Taking Rotundas by Storm
I saw a man with no ear, he was in the supermarket buying soup and beer and rutabagas from Hungary but I wasn’t hungry and I could see inside his head a place like a tree fort where I once played as a kid escaping the heat of a summer’s day that was heating up the century like a vat of bubbling cheese or a bunch of dirty magazines with Tater Tot rot beneath the skin’s bark and a starling screeching for dumpster space.
Vancouver poet Mark Laba’s second full-length poetry title is The Inflatable Life (Vancouver BC: Anvil Press/A Feed Dog Book, 2019), following his long out-of-print full-length debut, Dummy Spit (Toronto ON: The Mercury Press, 2002). Long ago a part of a cavalcade of small press enthusiasts that emerged in and around Toronto during the “small press scene” of the 1980s, Laba’s poetry chapbook debut, Movies in the Insect Temple, appeared through Stuart Ross’ Proper Tales Press in 1981. That first chapbook led to multiple, albiet occasional, appearances of his work over the years, from intermittent chapbooks to journal publications, inclusion in the anthology Surreal Estate: 13 Canadian poets under the influence (Toronto ON: The Mercury Press, 2007) and a first trade collection, as well as a decade’s worth of restaurant reviews in Vancouver’s Province (2000-2009). And now, more than a decade after his first trade collection, a second full-length volume, which appears, again, through Stuart Ross, the fourth in his “A Feed Dog Book” imprint through Vancouver’s Anvil Press. As the press release for the new book offers: “Some may call these surreal poems literary atrocities while others hail them as lyricism for an impossible century. Thing is, if Mark Laba didn’t write these poems, no one else would.”
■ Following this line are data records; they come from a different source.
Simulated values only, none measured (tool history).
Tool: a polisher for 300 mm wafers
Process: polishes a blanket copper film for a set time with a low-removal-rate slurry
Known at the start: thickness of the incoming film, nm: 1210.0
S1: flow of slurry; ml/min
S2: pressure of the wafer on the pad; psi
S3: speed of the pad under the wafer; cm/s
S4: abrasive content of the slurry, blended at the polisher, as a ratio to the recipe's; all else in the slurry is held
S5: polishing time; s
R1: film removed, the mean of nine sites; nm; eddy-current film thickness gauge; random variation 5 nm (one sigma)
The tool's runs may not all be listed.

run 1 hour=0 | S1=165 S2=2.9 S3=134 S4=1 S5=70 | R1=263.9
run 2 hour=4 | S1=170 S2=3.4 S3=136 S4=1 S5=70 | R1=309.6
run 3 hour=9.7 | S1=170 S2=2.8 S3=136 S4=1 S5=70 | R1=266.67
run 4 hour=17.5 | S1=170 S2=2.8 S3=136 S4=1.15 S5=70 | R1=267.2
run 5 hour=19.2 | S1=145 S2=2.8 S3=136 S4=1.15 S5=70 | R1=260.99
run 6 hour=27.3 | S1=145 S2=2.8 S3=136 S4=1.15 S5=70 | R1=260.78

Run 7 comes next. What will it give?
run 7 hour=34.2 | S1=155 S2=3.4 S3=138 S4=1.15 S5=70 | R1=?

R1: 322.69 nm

Laba’s poems are constructed almost as absurd and/or surrealist collage, leaping from point to narrative point, and allowing the accumulation to build up and around an assembled meaning or sequence of meanings. The humour emerges from the shifts, and the shifts emerge from the assemblage, turning back in and around odd bits of observation, unexpected turns and outrageous connections. Given his long history with Stuart Ross, the parallels between their poems are rampant,and the cross-influence over the years is most likely rather obvious, especially with titles such as “The Wallace Stevens Hit Parade,” a sequence of poems that includes “Four Ways of Looking at an Alligator,” the first of which reads: “A man, a woman, and an alligator / wear sagging pantaloons / and smell of summer fields, skeletons and meat gravy, / their shadows traced by blotchy blackbirds with grim hallucinations.” If Ross is the outlandish observer through absurd-coloured-glasses, Laba might just be the realist (and possibly even the optimist) of the two, observing the absurdities of the world as well, but seeing what might change with a twist.
How to Determine the Proper
Geometrical Angle for Putting One’s
Nose to the Grindstone
So soon the fleeting
tasks of youth
remain but the memories fade
like a steamed hot dog shot from the gullet tube
and a newly crowned king bellicose, varicose
warbles at the gates of doom like a wee songbird
greets the day
with a shit, regurgitation and a worm
before retiring to the trampoline park
for a bounce or two.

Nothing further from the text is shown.